The Chuckle

Londoners were amazed to see a 30 foot long T.rex yesterday, strapped to a flatbed truck, apparently taking the final journey to its autopsy.

Bearing a giant toe tag and only partially covered by blood-soaked sheets, the drooling prehistoric beast stunned and delighted thousands of witnesses as it took a scenic route through the busy streets from 7am, with only rush hour standing between the dinosaur and its dissection.

Causing intrigue from the streets of Brixton, through Central London and passing the Houses of Parliament, Trafalgar Square, London Bridge and Buckingham Palace along the way, the T. rex triggered mass speculation on social media all morning before National Geographic Channel revealed it was a stunt to promote the broadcast of two-hour special T. rex Autopsy this Sunday evening at 8pm. 
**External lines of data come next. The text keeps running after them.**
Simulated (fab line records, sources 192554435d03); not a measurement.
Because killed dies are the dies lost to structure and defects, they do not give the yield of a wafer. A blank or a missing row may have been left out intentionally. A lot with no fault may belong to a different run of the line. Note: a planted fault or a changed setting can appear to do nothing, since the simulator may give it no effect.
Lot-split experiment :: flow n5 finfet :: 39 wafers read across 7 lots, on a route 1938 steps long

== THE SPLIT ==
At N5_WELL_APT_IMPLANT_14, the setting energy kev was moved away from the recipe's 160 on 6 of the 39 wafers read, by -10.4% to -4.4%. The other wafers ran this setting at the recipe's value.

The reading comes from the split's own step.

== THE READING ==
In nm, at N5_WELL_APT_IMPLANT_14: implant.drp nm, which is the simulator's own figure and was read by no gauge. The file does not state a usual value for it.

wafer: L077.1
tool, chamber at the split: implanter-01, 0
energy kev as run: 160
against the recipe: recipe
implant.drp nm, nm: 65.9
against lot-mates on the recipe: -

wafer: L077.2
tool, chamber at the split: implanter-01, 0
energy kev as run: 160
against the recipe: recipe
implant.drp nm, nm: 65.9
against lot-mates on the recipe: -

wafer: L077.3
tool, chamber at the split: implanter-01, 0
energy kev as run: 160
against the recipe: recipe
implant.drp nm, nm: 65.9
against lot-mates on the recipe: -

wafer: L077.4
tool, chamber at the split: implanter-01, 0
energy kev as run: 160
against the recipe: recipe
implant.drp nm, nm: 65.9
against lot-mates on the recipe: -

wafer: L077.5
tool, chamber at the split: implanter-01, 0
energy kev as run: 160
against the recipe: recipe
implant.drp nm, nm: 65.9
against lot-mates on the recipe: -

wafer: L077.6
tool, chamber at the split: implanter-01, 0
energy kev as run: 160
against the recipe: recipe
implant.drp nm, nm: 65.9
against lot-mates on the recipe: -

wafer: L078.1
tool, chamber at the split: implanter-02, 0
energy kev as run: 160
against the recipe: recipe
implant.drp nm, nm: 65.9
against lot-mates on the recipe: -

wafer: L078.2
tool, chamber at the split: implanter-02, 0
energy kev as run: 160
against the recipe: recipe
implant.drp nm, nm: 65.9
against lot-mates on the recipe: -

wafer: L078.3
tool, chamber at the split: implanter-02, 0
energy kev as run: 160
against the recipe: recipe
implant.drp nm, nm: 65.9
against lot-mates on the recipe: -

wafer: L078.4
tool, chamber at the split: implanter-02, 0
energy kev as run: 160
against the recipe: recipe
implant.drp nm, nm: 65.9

Ed Sayer, VP Commissioning, National Geographic Channels International, said: “We are thrilled to be unveiling T. rex Autopsy to British audiences this Sunday, a one-off special event featuring the world’s first full-size, anatomically complete recreation of a Tyrannosaurus rex, made in line with the latest paleontological discoveries. To mark this occasion and the start of Jurassic Week on National Geographic Channel, a replica T. rex hit the streets of London to give the public a taste of what is to come.

Whilst our replica went on a fleeting journey, National Geographic Channel viewers will get the unprecedented opportunity to witness the dissection in a cutting-edge science experiment, as four intrepid scientists get to the heart of what made this fearsome creature tick.”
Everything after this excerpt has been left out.